Florida Education Commissioner Tony Bennett says state leaders and lawmakers are listening to teacher concerns about evaluations.
The Florida Education Association is suing Bennett, the Department of Education, and a few school districts over teacher evaluations.
The union believes a 2011 law requiring teacher evaluations violates the equal protection and due process rights of school personnel.
“Gov. Scott has been diligent about listening to teachers,” Bennett said. “One of the things that I can say with great hope is that by the time this legislative session ends, a number of the concerns brought forth in the suit are actually going to be addressed.”
The biggest complaint is that a teacher’s evaluation may be based on the academic performance of students in a different class or even another school — students the teacher never taught.
The bill was getting bipartisan support until a provision was added that says students can’t have a low-performing teacher two years in a row.
Now, the teachers union opposes the bill on the grounds that the state can’t be trusted to adequately determine which teachers are unsatisfactory.
The lawsuit comes as the state phases in Common Core standards and works to develop new assessments.
Florida is part of a consortium of states adopting PARCC – the Partnership for Assessment of Readiness for College and Careers.
Part of teacher salaries will be based on these new assessments.
FEA President Andy Ford recently told StateImpact Florida that he thinks teachers don’t have enough say in developing PARCC.
“Teachers are never asked for their input,” Ford said. “That’s most of the problem this state has.”
But Bennett says Florida had done more to review each assessment item submitted for PARCC than any other state, and that includes input from Florida teachers.
“Florida is consistently among the highest states in the consortium regarding public input,” Bennett said. “PARCC has received the greatest amount of feedback…from Florida.”
The teachers union is also concerned about how much time will be spent on Common Core testing. The new assessments, scheduled for full implementation in 2014, are likely to take more time than is now being spent on the Florida Comprehensive Assessment Test.

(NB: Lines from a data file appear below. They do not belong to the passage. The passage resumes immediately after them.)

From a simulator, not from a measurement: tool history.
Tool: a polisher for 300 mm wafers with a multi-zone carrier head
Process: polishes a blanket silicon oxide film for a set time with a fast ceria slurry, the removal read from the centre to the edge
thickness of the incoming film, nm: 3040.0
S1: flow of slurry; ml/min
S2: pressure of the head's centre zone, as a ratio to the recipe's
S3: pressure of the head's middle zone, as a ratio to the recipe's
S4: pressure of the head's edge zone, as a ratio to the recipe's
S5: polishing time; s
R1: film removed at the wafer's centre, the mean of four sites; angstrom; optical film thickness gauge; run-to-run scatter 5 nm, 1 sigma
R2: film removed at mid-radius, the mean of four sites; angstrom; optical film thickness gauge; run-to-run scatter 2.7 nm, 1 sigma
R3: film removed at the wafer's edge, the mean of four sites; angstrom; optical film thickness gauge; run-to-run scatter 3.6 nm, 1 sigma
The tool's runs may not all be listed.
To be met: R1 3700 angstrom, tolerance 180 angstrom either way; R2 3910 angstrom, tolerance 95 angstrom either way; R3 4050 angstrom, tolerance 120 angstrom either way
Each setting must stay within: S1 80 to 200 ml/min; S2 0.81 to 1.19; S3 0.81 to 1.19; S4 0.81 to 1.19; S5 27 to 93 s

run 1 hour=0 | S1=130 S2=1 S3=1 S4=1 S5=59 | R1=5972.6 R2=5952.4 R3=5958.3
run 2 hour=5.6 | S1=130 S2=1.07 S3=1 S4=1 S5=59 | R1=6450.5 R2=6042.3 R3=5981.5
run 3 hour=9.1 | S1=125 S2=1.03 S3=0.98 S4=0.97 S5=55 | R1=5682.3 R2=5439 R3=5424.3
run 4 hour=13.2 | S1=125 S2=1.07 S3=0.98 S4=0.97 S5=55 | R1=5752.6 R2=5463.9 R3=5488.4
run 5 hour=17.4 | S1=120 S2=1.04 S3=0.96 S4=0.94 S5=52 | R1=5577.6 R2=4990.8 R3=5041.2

“The Common Core State Standards require students to exhibit a much deeper understanding, a much more developed problem solving ability as it pertains to standard mastery,” Bennett said.
“That indicates to us that there will be different types of questions on the test. So this will not be your traditional bubble test,” Bennett said. “That takes a greater amount of time.”
Bennett doesn’t believe teachers will have to teach to the test either, as critics say they do now with the FCAT.
“The nature of Common Core – fewer, deeper, higher standards – will provide our teachers in Florida an incredible opportunity to utilize their creativity…and innovation in their classrooms to help students get the level of mastery they need,” Bennett said. “So there’s not a way to say ‘let’s teach to the test.’
“Nobody ever says we teach to the SAT or the ACT,” Bennett said. “The intent of PARCC – and the intent of any assessment that is developed for Common Core – is to enable students to illustrate that level of mastery at a clear, higher, deeper level.”